Tuesday, September 09, 2014

The royal baby, the Society of the Spectacle and some adorable old lesbians


OK, so Kate and William are doing another baby. My immediate reaction is... well, not much, really, but apparently that’s not an option. I blame The Archers.

Allow me to explain. There I was, on a Facebook page devoted to discussing the resilient radio soap opera about sexually incontinent country folk when I raised the question of how the scriptwriters might deal with the news of the forthcoming junior royal. I also wondered aloud whether any character on the soap had ever expressed an opinion relating to the monarchy that was anything other than deliriously obsequious. For example, when the Duchess of Cornwall visited Ambridge (it being that sort of show) not a single soul made any half-jokey remark about how she’d probably murdered Diana, thus rather denting the programme’s claims to verisimilitude. Meanwhile, Linda Snell practically wet herself with delight when she came into vague proximity with the royal consort.

Someone asked whether this meant that I wanted a character to say that it was a terrible thing that a new baby is on the way. Of course not, I explained; any healthy, wanted new child should be a cause for happiness. What I might expect from one or more residents of Ambridge (I’m thinking Jim or Jazza, Pat or Matt) is at least a raised eyebrow at the torrent of media coverage, at once demented and banal, that this pregnancy will undoubtedly attract. I did try to float the idea that the people we know as “the royal family” are in fact characters in a hugely complex soap opera with more than a hint of reality TV, a Truman Show with tiaras. This may have been pushing things too far (and yes, I did drop Baudrillard and Debord into the conversation) but was it not telling that a speech by the general secretary of the TUC about the return of a Downton Abbey-era Britain was interrupted by a newsflash announcing the new tenant in the Duchess’s uterus? And that’s before we get to the timing of the announcement vis-à-vis the Scottish referendum.

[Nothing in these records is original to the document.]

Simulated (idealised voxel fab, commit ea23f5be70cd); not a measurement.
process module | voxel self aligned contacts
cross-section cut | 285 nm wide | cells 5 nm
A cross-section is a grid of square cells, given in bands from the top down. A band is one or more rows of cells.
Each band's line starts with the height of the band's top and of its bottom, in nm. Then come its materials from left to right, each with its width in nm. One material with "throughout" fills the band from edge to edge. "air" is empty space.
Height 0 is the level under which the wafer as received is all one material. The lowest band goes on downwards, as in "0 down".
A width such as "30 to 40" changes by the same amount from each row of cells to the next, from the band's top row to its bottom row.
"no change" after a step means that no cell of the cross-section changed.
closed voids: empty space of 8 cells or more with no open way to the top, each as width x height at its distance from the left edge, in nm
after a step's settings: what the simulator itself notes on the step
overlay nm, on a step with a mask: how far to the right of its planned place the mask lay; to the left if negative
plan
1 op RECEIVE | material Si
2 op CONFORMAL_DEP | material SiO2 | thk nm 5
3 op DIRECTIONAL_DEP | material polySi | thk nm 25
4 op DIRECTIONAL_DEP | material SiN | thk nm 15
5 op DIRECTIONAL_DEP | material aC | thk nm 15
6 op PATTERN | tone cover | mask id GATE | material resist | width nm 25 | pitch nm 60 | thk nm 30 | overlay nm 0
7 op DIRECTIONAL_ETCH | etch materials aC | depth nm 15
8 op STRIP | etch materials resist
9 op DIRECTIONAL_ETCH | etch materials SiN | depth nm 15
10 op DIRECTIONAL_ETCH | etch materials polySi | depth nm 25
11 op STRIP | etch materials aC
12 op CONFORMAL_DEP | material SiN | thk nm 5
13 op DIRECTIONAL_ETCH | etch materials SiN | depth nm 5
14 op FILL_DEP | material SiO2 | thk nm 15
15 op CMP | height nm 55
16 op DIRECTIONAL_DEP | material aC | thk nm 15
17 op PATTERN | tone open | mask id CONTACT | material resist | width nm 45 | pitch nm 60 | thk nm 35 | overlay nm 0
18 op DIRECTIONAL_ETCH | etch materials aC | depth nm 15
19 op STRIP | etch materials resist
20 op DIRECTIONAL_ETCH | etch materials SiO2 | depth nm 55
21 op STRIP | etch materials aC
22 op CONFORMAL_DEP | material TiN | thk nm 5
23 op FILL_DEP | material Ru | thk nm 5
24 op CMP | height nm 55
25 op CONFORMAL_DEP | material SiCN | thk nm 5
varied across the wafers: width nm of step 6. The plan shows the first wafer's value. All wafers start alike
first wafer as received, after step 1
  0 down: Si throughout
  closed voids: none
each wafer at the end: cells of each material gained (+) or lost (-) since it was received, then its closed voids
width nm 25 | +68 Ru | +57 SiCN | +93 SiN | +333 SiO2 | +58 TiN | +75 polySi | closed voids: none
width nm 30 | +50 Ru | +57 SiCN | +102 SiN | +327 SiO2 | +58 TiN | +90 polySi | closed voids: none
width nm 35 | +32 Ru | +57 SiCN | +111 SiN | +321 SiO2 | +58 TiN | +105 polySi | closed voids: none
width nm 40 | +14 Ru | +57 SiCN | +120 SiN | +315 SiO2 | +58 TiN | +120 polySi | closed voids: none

“Oh, why do you have to make it so political?” they ask, implying that to question the monarchy is a political stance, whereas to support it isn’t. “You’re just being divisive. Why can’t you just let people be happy for a change?” But the thing is, if we really want something to bring us all together, to make us happy, we don’t need to seize on the fact that two rich people have created another rich person. On the same day the news came through of Kate’s pregnancy, I came across this story, from the Quad-City Times, about two women in Davenport, Iowa, who are finally able to marry each other after a relationship of – so far – 72 years. And that’s what makes me happy (albeit in a slightly choked-up, salty-eyed, I’ll-be-all-right-in-a-moment way). I wonder if they’ll mention it on The Archers.


PS: Then there’s this, via Jon Russell:

5 comments:

Vicus Scurra said...

Did you dare - and this would have been an act of political bravado never before witnessed - when discussing the timing of the announcement of the pregnancy in relation to Scotland, Grace Archer?
A simple tale of country folk? I think not! A blatant example of mass media manipulation.
I'm sticking with the Magic Roundabout.

Richard said...

I'll bet you tuppence they don't.

Martin said...

Divisive, Tim? Surely not. I'm happy for the lesbians, too.

Valerie Polichar said...

The adorable old lesbians got me too. Mind you, there's a fierce political story under the human interest there. That creates that mysterious but essential element called 'depth'.

Not that there's not a political story under the royals -- but it isn't really fierce, and it's nothing to do with the baby.

Tim F said...

The Grace Archer comaparison was raised, Vicus. Am currently being waterboarded with a small man in rimless spectacles standing next to me, hissing "what else do you know?"

We can but hope, Richard.

Never have elderly sapphists made me so joyful, Martin.

The political story behind the royals is so fierce, nobody wants to tell it, Valerie. Class has replaced race and gender as the unmentionable difference.